I’d wait until this has played out properly because Lucy Connolly is supposedly considering legal action against the police. The jist of it being that a) the misrepresented what she said to the CPS and b) manipulated her into pleading guilty. A police corruption unit is investigating statements she made. All that aside, it’s obvious that some of the sentences dished out to protesters last summer were disproportionately harsh. Again, compare that to some of the things chanted and disorder at pro-Palestine demos too. Starmer politically wanted to nip the disorder in the butt and show she was ‘tough’ in the face of the protest
Pete, Tony, a 31 month sentence for a deleted tweet (however distasteful) should not outrank violent crime. At the same time, this Labour government was responsible for releasing seasoned criminals early and new criminals convicted actual violent crimes given more lenient sentence is ridiculous to most people.
He hasn't been charged yet, so no.
Who was the tweet aimed at? No one specifically. It was an unfunny joke. Using your own logic, anyone who says 'punch a fascist in the face' would also constitute incitement. This, of course, would be ridiculous and a curtailment of free speech.
The man hasn't been charged with an offence (yet) so as of right now, there is no crime to answer for. What I would say, you may champion this example but the law its current form could be flipped and used against you. For example, should the police arrest the hundreds of people tweeting violent threats to JK Rowling (or anyone)?
Again, you're mistaking your opinion for the law. Incitement to violence is against the law. Whether you think the law is correct or not is academic, the police have a duty to enforce it. If I called for someone to be assaulted, and it was a credible threat, then I couldn't complain if I was arrested. That's the law, it's very simple.

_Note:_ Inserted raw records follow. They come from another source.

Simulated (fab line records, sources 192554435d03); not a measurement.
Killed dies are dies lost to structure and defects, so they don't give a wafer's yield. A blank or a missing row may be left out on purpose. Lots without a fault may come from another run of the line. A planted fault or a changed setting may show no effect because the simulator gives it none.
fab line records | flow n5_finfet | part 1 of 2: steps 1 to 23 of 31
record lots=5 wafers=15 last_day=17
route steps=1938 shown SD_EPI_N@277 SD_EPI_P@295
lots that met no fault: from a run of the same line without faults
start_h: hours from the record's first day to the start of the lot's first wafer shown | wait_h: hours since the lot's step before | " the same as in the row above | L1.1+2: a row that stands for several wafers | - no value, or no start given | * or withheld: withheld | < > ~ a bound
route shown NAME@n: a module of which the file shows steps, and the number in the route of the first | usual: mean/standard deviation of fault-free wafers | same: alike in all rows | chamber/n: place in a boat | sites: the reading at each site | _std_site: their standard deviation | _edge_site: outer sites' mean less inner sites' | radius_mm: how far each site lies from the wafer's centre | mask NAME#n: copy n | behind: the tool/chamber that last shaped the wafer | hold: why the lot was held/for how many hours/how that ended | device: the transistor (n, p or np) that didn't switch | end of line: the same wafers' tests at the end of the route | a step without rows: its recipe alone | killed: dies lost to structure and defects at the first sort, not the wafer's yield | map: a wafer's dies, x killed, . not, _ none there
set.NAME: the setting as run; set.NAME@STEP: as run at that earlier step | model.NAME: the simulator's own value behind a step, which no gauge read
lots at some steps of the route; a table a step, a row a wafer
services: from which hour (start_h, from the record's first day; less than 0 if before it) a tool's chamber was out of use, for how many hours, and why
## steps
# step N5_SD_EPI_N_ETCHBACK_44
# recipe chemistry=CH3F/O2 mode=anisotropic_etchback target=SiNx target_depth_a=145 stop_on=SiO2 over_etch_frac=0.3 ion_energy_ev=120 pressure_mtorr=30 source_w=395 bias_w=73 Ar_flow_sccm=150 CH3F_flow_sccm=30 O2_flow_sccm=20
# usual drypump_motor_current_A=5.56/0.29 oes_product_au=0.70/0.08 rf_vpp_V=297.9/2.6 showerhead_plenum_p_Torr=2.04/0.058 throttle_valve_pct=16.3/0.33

The tweet was aimed specifically at trans women. Specifically. Read it again. And then read his history on this issue. He is rabidly and persistently and publicly anti-trans. Then consider his lack of apology for it. So "unfunny joke", I don't think so, that's just a coward's way of trying to weasel out of it, imho, but the court can decide. It met the standard for arrest.
If you don't want to be arrested, don't advocate for violence would seen to be the sensible approach. Does that restrict your free speech in any way?
And this "oh they're appealing so they're not guilty" is a wilful misunderstanding. Connolly was found guilty. She called for the burning of hotels where there were immigrants, and admitted to being a racist. She did it at a time of very serious disorder, which I suspect was an aggravating factor.
She appealed, and lost her appeal. You might think the sentence was harsh, I'm not sure I'd agree, she quite literally called for a large number of people to be burnt to death when a significant number of people were clearly intent on trying to do exactly that.
Either way, same story, don't want to go to jail, don't tweet racist calls to kill people in the middle of racist rioting. It's hardly unreasonable.
Why she's become a hero to some people says more about them than perhaps you realise.